NPR Announces Card Game Featuring Heroes of Classical Literature!


Would you play a card game starring the heroes of classical literature?

On the way home from a baseball game in Denver last Saturday, I turned on NPR and one of my favorite shows happened to be on. “Wait, wait, don’t tell me,” is a arts/life/comedy program hosted by Peter Sagal that deals with current events, the arts, pop culture, etc.  One of the games they play is called, “Bluff the Listener.”

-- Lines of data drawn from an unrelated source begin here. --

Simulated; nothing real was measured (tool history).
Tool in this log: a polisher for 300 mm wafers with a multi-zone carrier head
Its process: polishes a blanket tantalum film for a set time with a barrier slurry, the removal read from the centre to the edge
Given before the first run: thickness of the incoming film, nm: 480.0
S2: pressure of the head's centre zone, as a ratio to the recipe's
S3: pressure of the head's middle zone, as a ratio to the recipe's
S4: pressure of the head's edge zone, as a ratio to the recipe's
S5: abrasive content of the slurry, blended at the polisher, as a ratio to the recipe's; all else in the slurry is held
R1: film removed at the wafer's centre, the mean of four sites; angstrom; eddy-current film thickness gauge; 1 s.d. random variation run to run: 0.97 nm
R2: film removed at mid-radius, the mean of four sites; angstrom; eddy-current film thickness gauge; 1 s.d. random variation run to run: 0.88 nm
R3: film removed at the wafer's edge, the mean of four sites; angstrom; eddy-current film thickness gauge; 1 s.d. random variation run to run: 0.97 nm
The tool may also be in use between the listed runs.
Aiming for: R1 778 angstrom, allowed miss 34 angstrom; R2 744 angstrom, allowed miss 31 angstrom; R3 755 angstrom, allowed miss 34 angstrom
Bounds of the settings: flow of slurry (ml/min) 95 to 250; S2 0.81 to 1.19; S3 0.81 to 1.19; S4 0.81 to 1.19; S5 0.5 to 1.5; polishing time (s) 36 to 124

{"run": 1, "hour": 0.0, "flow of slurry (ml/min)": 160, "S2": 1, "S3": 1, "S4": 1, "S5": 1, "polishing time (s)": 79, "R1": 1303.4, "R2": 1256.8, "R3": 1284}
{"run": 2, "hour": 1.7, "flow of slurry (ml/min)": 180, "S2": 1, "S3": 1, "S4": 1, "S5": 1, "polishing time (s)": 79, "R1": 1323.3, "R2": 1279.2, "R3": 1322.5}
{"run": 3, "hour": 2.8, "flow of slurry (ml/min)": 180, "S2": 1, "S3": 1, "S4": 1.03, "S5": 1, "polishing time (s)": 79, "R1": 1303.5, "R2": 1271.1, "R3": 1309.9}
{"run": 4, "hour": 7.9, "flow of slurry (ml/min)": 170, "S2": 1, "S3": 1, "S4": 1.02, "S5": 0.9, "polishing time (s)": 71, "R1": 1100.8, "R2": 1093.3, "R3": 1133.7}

A category is given and then a listener is told three bizarre stories, one of which is true. During this particular game, the first story really caught my ear. Below is an abbreviated version of that section of transcript (click HERE for the entire transcript and to read the other two stories):

SAGAL: The wisdom of the ages are found in the classic books of Western Civilization. The problem is, though, most of those important books are super boring. This week, we heard about an exciting adaptation of classic literature to a 21st Century form. Our panelists are going to tell you three stories.
TOFEL: I'm ready.
SAGAL: First, let's hear from Charlie Pierce.
CHARLIE PIERCE: The people behind "Magic: The Gathering" have spent a few years trying to find new frontiers of nerdery to which they can bring the youth of America, and they've come up with an idea for all dweebs, an adventure card game, starring the heroes of classic literature.
Each character, in what is going to be called The Dark Library, will be possessed of all the qualities developed for them by their original creators, plus a character-specific superpower bestowed by the makers of the game.
For example: Queequeg, Tashtego and Daggoo, the three harpooners from "Moby Dick" will each get you 125 marksmanship points. While Montresor, the dark villain of Edgar Allen Poe's, "The Cask of Amontillado," will carry with him 50 brooding points, capable of being overcome only by a greater number of optimism prime points, such as the combined one thousand OP points possessed by the Bennet sisters from "Pride and Prejudice."

(SOUNDBITE OF LAUGHTER)
PIERCE: There will also be a special gold edged Mr. Darcy card, of which only five hundred will be made, that trumps every Jane Austen character, except Emma Woodhouse, whose archery skills will lay him low.
(SOUNDBITE OF LAUGHTER)



PIERCE: "This is a field we've been itching to get into," said Martha Willows Gausman, the company's director of marketing. "The number of possibilities are absolutely limitless. And now that zombies have made Jane Austen cool again, the youth market is wide open."
Unfortunately, this story ended up being NOT TRUE. I was a little bummed about that. If it was on the market, would you dig into your pocketbook to have The Dark Library in your home?
I would~ can someone please start production on this??? I love the idea of being an explorer on the "new frontiers of nerdery."

Have a wonderful weekend!

33 comments:

  1. Too funny. I'm in. And I think it's a creative way teens can learn about great characters. Though, I'd think it would have to be forced upon them by said nerdy parents and school officials...and maybe detention centers. LOL.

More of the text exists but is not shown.